ATTENTION EVERYBODY! I AM GOD!

Yo where is everybody, I need to speak the them.

 

I know, I KNOW, it's been a while. If you just SHUT UP for a second I'll explain.

This is a university radio station website.

 

Now don't mention it again or I'll cut off your knees, scrape out the insides and make them into a brar. A British Braaahhhrrr.

So I gathered everyone here to learn and reflect about the time I TOOK HOME FOOD FROM REUBEN'S!!!YAAAAAH!!!!AND WE'RE NOT SUPPOSED TO!(I work there) YEEEEAAAAHHHH!!!

Isn't that bad ass!??? Employees are most definitely not allowed to take "product" home. ("Product"??? Pffffttt.) And I did it in on my 2nd week there(it was tonight!!! I work at Reuben's!).
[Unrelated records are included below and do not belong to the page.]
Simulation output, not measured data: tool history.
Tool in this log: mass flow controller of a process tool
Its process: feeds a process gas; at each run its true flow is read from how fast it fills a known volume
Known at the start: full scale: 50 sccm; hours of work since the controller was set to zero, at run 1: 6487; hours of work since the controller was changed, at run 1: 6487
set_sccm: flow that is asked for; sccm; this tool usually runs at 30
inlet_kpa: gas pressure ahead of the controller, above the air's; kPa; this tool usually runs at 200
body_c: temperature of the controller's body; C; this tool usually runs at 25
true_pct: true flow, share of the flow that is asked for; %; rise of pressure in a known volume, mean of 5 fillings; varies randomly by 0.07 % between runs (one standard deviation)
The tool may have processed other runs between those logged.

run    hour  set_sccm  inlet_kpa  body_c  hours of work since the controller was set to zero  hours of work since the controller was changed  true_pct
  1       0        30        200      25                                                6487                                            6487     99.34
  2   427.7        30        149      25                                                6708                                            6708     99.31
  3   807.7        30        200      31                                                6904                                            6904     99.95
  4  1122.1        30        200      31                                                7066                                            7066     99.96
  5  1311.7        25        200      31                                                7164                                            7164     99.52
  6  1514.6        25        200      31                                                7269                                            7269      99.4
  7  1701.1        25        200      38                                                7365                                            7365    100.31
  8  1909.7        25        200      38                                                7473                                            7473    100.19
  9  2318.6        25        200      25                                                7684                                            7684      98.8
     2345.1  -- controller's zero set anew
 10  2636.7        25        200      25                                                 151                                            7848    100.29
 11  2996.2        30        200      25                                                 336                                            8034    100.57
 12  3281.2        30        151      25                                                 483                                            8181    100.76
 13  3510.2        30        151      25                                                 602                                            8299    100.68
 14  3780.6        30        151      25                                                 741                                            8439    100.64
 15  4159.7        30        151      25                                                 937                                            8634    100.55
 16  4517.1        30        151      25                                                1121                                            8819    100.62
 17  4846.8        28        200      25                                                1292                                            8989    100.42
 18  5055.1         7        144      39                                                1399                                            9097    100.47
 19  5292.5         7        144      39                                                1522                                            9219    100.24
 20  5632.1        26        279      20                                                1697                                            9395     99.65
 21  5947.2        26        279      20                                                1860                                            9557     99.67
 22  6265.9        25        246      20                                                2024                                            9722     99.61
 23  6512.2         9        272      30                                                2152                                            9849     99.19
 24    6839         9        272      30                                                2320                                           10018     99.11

I know I've got HUGELY big balls!

Wanna know how I did it? I made a maaaad pizza for myself (red onions, tomatoes, red peppers, chicken and cheese, muthafuckaaah,) I cut it into 4, went in the back, ate 2 pieces and then wrapped the rest in wax paper. GANGSTA! And then, to get it out of the motherbase, I enfolded(yeah check that out) my work hat AROUND the wax paper pizza package and then smoothly EXITED the building!!! I should be aressted yo! I'm a theifer! Ballin' wit ma sneak ATTACK MUTHERPINEAPPLESANDWICH!!!

What shows what a punk I am is that I asked different guys in the kitchen about bringing food home, and not even 1 of them HINTED OR SWEETLY WHISPERED that I could sneak some eats out. And these are chill guys who don't give a DIP about chips.

Imma eat those slices of pizza now, personal sex slave.